Launa Q. Newman and her late husband, Cecil Newman, who founded the Minneapolis Spokesman and the St. Paul Recorder, were an effective Black journalist dynamic duo as the two fiercely advocated for the Twin Cities Black communities.
After her husband’s death in 1976, Mrs. Newman eventually took control and ran the two newspapers, later leading a successful merger of the publications into the Minnesota Spokesman-Recorder at the turn of the century in 2000. In the interim, she relinquished the business to her children, Norma Jean Williams and Wallace “Jack” Jackman, before naming granddaughter Tracey Williams-Dillard publisher and CEO in 2007. Even in retirement, Mrs. Newman devoted the rest of her life to community service until her death in 2009.

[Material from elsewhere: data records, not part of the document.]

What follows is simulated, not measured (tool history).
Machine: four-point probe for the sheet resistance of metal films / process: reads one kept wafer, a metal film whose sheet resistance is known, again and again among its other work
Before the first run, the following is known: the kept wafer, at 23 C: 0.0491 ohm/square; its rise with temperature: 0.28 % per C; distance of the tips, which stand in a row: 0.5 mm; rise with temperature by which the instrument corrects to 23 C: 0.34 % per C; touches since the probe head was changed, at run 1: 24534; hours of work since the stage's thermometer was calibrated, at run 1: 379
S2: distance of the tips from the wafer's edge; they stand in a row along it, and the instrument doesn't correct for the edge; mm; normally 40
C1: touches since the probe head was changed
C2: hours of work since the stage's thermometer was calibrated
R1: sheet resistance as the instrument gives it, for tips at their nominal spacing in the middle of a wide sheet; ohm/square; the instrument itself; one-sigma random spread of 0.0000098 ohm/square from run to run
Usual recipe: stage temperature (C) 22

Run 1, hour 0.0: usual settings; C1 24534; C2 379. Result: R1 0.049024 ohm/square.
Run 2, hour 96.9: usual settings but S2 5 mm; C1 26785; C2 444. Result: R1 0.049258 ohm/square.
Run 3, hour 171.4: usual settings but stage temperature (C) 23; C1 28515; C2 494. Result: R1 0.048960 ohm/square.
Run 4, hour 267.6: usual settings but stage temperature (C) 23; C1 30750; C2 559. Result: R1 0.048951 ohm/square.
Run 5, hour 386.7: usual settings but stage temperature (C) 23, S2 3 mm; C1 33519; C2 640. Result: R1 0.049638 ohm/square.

Perhaps an unheralded local Grand Dame of Black journalism, Mrs. Newman consistently ensured that all facets of the city’s Black life, whether good or bad, were fully told in ways the mainstream media too often refuses.
“I was a troublemaker,” admitted longtime activist Spike Moss. He fondly remembers when Mrs. Newman contacted him and bluntly told him, “She was proud of me standing up. She gave me the balance in terms of what she saw and what I said” and reported it accordingly, Moss added.
“She would come straight to me and get the story for the people, and I was able to carry several victories forward” in advocating civil rights and against discrimination of Blacks by city police and other agencies.
In November 2019, the Minneapolis City Council announced a commemorative honor for Mrs. Newman by renaming the 38th Street corridor “Launa Q. Newman Way.” The corridor runs from East 36th Street to East 42nd Street along 4th Avenue South in Minneapolis.

However, Moss pointed out that more should be done to honor her and her legacy.
“She gave us [Black people] a look of [being] human” as opposed to other media “that would make our people look horrible. They put us all over the papers [whenever] we did something wrong,” said Moss. “So, the only way you could get your social side, your spiritual side, your family, or your community event was through her.
“She took those hits for Black people [who] should have been praised and respected and told the truth always.
“She was against all the abuse and the racism and hate that was thrown at us,” continued Moss. “And she did it so intelligently. She finalized that they always hit home and galvanized our people. So, it also gave them hope.”
Mrs. Newman’s son Wallace “Jack” Jackman hired me in May 1990 to fill an unexpected vacancy on the Spokesman sports page. He quickly recognized that I was more than a sportswriter but a versatile journalist.
Then I met Mrs. Newman, who didn’t know that Jackman had hired me. But she quickly realized my added value to the Spokesman, as did her son.
I helped lay out the paper when the Spokesman was laid out page by page by hand before computers took over this task. Mrs. Newman was surprised that I knew what I was doing; she always approved the pages I had laid out.
But Mrs. Newman was one tough lady. She never backed down or bent whenever we disagreed, which happened occasionally during my first couple of years at the newspaper.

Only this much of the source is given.